Definition

The layered structure of the Semantic Web (see http://www.w3.org/2007/03/layerCake.png) adopted by the World Wide Web Consortium W3C includes, among others, the Ontology layer with the web ontology language OWL and the rule layer with the emerging Rule Interchange Format (RIF) http://www.w3.org/TR/rif-fld/ which allows rules to be translated between rule languages. The integration of rules and ontologies aims at developing techniques for interoperability between rules and ontologies in the Semantic Web. This is necessary for rule-based applications to access existing domain ontologies. In most of the proposals the integration is achieved by defining and implementing a new language which is a common extension of a given rule language and a given ontology language, enhancing the expressive power of each of the components. Alternatively, the integration of rules and ontologies may be achieved by designing from scratch one language sufficiently expressive to define both rules and ontologies as well as their combinations.

Historical Background

In the initial phase of the Semantic Web research a significant effort was devoted to defining a language for ontology modeling. In 2004, it resulted in OWL, a family of three ontology languages OWL Lite, OWL DL, and OWL Full, based on Description Logics (DL). Each of them is a subset of the next one. The first two are syntactic variants of expressive description logics with semantics given by translation to formulae of first-order logic with equality. OWL DL (hence also its subsets) is supported by several reasoners. The original intention was to define OWL as a layer on top of RDF Schema which itself can be seen as ontology language. OWL Full, designed to achieve this goal, has a non-standard semantics and is difficult to implement. On the other hand, OWL DL includes a substantial subset of RDF Schema, which is extensively used in ontology definitions.

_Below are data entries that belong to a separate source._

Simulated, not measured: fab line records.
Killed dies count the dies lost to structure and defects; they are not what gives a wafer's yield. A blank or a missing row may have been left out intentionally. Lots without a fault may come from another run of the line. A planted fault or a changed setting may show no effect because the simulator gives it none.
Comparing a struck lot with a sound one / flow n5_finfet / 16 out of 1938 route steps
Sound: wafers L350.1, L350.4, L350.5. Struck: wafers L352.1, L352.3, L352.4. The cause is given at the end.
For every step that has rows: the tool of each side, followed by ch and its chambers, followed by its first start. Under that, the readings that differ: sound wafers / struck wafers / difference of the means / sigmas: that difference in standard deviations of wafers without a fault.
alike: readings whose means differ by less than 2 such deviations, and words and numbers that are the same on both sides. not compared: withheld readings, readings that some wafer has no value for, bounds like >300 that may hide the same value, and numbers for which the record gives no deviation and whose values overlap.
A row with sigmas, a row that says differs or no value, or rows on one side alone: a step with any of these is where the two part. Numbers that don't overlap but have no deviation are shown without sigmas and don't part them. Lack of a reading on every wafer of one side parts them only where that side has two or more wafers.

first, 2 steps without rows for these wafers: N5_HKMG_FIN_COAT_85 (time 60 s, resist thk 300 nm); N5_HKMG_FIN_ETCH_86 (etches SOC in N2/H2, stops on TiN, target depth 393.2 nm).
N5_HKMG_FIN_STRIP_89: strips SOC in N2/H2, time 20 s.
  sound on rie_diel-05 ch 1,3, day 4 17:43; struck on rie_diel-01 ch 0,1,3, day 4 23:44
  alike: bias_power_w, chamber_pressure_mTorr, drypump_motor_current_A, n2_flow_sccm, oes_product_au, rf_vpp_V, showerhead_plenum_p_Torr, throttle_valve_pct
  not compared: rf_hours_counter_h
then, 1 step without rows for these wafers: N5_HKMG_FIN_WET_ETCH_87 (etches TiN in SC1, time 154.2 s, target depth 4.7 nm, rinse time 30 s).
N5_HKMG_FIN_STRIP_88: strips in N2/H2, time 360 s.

The importance of rules for web applications is reflected by the rule layer in the Semantic Web architecture. The rules formalisms considered for this layer offer modeling primitives not expressible in OWL. Their integration with OWL would thus enhance the expressive power of the latter.

In contrast to the ontology layer, no standard has been proposed yet for the rule layer. The rule languages proposed for the Semantic Web originate mainly from logic programming (see e.g., [18]). In contrast to OWL DL, they usually adopt the closed world assumption. This means that if a fact cannot be derived from a knowledge base it is concluded to be false. In logic programming, the closed world assumption is implemented by the negation-as-failure rule which returns ¬p on failure to prove a fact p. This is an example of non-monotonic reasoning, not allowed in FOL.

Designing rules languages for the Semantic Web is among the objectives of the RuleML initiative (http://www.ruleml.org/). The W3C RIF Working Group is developing a core rule language as a basis for rule interchange (for more details see http://www.w3.org/2005/rules/wiki/RIF_Working_Group).

Foundations

Shortcomings of OWL

The following examples show why OWL is not sufficient for some applications and motivate its extensions. OWL Ontologies include classes (e.g., Person, Woman, Man) which are unary predicates and properties (e.g., ParentOf, SisterOf) which are binary predicates, but predicates of arity larger than two are not allowed. In OWL it is not possible to formalize the statement an aunt of a person is a sister of a parent of that person. Also, the semantics of OWL does not allow to conclude that Mary is not a sister of John if the assertion SisterOf(john,mary) is not a logical consequence of the ontology. This kind of reasoning based on closed world assumption is useful in some applications. Most of the rule languages proposed for the Semantic Web do not share these shortcomings.

Rule Languages for Integration

The rule languages considered in integration proposals are usually extensions of Datalog. Generally rules have a form of “if” statements, where the predecessor, called the body of the rule, is a Boolean condition and the successor, called the head, specifies a conclusion to be drawn if the condition is satisfied.

In Datalog the condition of a rule is a conjunction of zero or more atomic formulae of the form p(t1, …, tn) where p is an n-ary predicate symbol and t1, …, tn are constant symbols or variables. Hence they are a restricted kind of FOL terms (see First order logic: syntax).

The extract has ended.